I am running PageRank on a weighted DiGraph where nodes = 61634, edges = 28,378.
pagerank(G)
throws me ZeroDivsionError
pagerank_numpy(G)
throws me ValueError : array to big
pagerank_scipy(G)
gives me the page ranks though
I can understand that pagerank_numpy
error would be due to memory limitations but why does pagerank fail? I tried adding an infinitesimal values to edges with zero weights but the same issues persist. Some pointers would be nice.
Link to my GraphML file - https://mega.co.nz/#!xlYzEDAI!Lyh5pD-NJL61JPfkrNyJrEm0NnFc586A0MUD8OMYAO0
NetworkX version - 1.8.1 Python - 2.7
pagerank
fails because it performs its computation using stochastic_graph
-- unlike pagerank_numpy
or pagerank_scipy
. From the docs, stochastic_graph
requires:
A NetworkX graph, must have valid edge weights
This "valid edge weights" point (which is not explained at all, which I think is a mistake) is the source of your problem.
For a directed graph, stochastic_graph
uses the out_degree
of each node to normalize the edges. Again from the docs:
The [out] degree is the sum of the edge weights adjacent to the node.

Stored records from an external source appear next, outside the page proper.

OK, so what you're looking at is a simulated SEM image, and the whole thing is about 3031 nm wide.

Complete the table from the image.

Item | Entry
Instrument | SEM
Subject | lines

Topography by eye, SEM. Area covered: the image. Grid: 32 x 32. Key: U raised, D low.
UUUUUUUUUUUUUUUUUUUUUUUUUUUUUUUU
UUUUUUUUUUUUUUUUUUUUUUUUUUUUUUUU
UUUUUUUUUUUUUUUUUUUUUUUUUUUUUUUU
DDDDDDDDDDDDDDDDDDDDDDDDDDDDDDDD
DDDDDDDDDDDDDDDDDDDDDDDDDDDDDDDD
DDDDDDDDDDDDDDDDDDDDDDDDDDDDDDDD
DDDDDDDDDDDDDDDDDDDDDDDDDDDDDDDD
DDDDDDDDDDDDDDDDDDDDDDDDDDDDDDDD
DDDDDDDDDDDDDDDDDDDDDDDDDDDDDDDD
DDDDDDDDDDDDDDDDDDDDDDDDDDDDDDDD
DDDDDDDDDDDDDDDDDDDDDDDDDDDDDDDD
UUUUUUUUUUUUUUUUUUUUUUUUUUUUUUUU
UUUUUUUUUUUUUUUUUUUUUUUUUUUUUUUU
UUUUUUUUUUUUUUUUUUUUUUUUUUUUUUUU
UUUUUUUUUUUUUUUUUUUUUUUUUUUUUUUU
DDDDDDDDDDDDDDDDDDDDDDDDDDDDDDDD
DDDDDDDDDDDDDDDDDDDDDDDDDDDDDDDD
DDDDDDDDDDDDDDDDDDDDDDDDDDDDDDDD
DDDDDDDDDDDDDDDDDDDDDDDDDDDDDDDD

So when you have edges with zero weight or negative weight, the normalization process breaks with a ZeroDivisionError
. The reason that negative weights are an issue is that they can cancel out positive weights, and thus give a node degree zero. For example, in your graph, node '2123271'
has two edges who's weights sum to 0
:
>>> G.edges('2123271', data=True)
[('2123271', '1712899', {'weight': -1L}),
('2123271', '890839', {'weight': 1L})]
Replacing negative or zero edge weights in your graph with a small, positive edge weight made it so pagerank
could run:
In [1]: import networkx as nx
In [2]: G = nx.read_graphml("your_graph.graphml")
In [3]: defaultEdgeWeight = 0.01
In [4]: for u, v, d in G.edges(data=True):
if d['weight'] <= 0:
G[u][v]['weight'] = defaultEdgeWeight
In [5]: P = nx.pagerank( G )
Of course, pagerank
didn't converge after 102 iterations, but that's another issue.